Most people don't like being told "no".

It's common that people ignore a request instead of refusing. They say nothing instead of "no". Especially online. In person sometimes it's hard to say nothing so they change the topic, or some something unclaer, or say "maybe" (then don't do it), rather than clearly saying "no".

In Overwatch, people commonly ask you to switch to a different hero. If you reply, "no" you're giving them useful information. You aren't going to change, so maybe someone else should consider changing. Knowing what you're going to do lets people synergize with it better. But people get angry if you say "no" and take it better if you silently ignore them. If you refuse them they feel challenged and confronted and try to fight with you. But if you're silent then you haven't challenged their right to order you around, and haven't confronted them socially, and they don't have anything to fight over. You appear the coward. And what happened is ambiguous. Maybe you're having problems with your headphones and didn't even hear them.

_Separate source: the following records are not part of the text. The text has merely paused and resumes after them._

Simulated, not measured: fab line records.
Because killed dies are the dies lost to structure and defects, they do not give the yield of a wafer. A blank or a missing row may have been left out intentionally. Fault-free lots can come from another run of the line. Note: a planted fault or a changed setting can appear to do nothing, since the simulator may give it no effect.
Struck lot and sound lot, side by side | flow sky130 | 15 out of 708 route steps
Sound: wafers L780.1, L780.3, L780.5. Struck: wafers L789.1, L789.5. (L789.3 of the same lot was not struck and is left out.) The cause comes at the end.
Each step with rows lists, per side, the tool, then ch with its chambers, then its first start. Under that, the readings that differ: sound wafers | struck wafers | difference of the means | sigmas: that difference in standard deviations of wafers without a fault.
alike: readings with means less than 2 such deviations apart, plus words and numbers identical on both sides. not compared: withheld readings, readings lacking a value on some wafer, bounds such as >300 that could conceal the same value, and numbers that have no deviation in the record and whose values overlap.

I prefer the type of people who say "no" instead of being silent. But most people are the silent coward types, and most people dislike it if you say "no" as if you have a right to say it and it's a valid, reasonable decision. People want conflict to be hidden in general. If I say "no" it's obvious we disagree, you want me to do X and I refuse. Silence hides the conflict better.

Passivity is immoral but normal. Asserting yourself stands out more. Communicating provides useful information, and silence is ambiguous – but people don't care much about that, they care about social status and interaction.

People are frequently silent because it's easier. Why go to the trouble of saying "no" – even if it's useful information – when people will hassle you for it? This is unfortunate. It'd be better if people communicated more honestly and weren't punished for it.